Varoom - How to be an Illustrator
AOI, July 2008

How to be an illustrator – Darrel Rees (Laurence King)
Book Reviewer - Lawrence Zeegen

Let me make it clear from the outset; there are a few facts I really should divulge before inviting you to read this review. Like trying to find an unbiased jury, locating an impartial reviewer (with no axe to grind) is a pretty tough call. Of course, I jumped at the chance, when offered an opportunity to review How to be an illustrator, by Darrel Rees, picking up the book with a mixture of excitement, intrepidation and downright intrigue… was I disappointed with the publication? Heck no – I enjoyed every moment, but back to those crucial upfront admissions first.

Darrel Rees, top man at Heart, is an old accomplice of mine; we stomped the same back streets of Hoxton in the early 90s, when the area was more rickets and scurvy than the latté and panini of today. He and I shared studio space at Big Orange before embarking upon the adventure that was setting up a truly contemporary illustration agency together. We parted company a few years in and Rees took the agency from small back room to major concern with offices in both London and New York – no mean feat. So I know the author – no big deal, the world of illustration is relatively small, I hear you say. Well, I know the publisher too, in fact my next two books are to be published by Laurence King, so I might not wish to upset that particular apple cart either… but as I have no axe to grind, all is well.

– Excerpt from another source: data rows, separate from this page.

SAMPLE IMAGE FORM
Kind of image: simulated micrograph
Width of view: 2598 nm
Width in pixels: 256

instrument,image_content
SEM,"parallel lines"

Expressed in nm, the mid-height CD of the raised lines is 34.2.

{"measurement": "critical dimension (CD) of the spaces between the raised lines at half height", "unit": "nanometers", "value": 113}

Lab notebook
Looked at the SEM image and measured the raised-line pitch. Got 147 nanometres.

How to be an illustrator promises to give the budding wanna-be professional a head start and head’s up on the highs and lows of breaking into and maintaining a career in illustration. Sounds familiar, in fact sounds a lot like a book called The Fundamentals of Illustration, published in 2005 by AVA, - begging the question; is there space in a crowded marketplace for another book of this ilk? But less of that and more of this, hey, no axe to grind, I promise.

How to be an Illustrator sounds too like How to be a graphic designer without losing your soul too, but that’s probably no accident – both books are from the same publisher and follow a very similar format – plenty to read, little to look at but packed with opinion and advice. I can’t help thinking that there is a missed trick here; the implication is that illustrators don’t concern themselves when losing their souls – is it a given that your soul is sold down the river with your first commission, perhaps?

Rees writes up a very personal journey, charting his own route from naďve out-of-town Bath undergraduate, via finger-on-the-pulse RCA postgraduate, and on to urban illustration expert – he enjoys the walk down Memory Lane, as I did too, but it did leave me wondering how useful most readers might find such navel-gazing. Yes, there was a recession, illustration was in deep depression, we used couriers instead of computers and the landscape was radically different from today’s energised and enthusiastic emporium of illustration, but one gets the feeling that illustration at the end of the last century is being viewed through rose-tinted specs.

The relationship, as described in this book, between those that commission (art directors and designers) and those that are commissioned (illustrators) seems sadly stuck in a vacuum. It depicts a time when illustrators were expected to be subservient, grateful even, for the opportunity to undertake a commission, that Holy Grail and be-all-and-end-all of freelance illustration. These days so much has changed – illustrators now control their own destiny in ways that were simply unthinkable merely a decade ago. The digital revolution has revitalised the discipline, not just in ways and means of making, storing and sending work, but also in bringing communication between illustrators to more than just a moan in a pub over a beer.

Illustrators are collaborating globally: setting up collectives, businesses and working directly with end-users in ever-increasing numbers. Illustrators are working as designers as well as with designers; there has been a return to the notion of the graphic artist with aligned studio set-up and small companies are springing up all over - think Vault 49, think McFaul, think Maki, Gluekit, Kapitza, Phunk, eBoy, Peepshow – global groups of renegades that don’t get a look in to How to be an illustrator, as sadly we only meet solo practitioners.

This book will satisfy those with eyes fixed firmly on the rear view mirror; a book setting out an agenda and a vision for the future of the discipline How to be an illustrator is not – but another useful guide to safe working practices, rather than radical alternative to the mainstream, it most certainly is.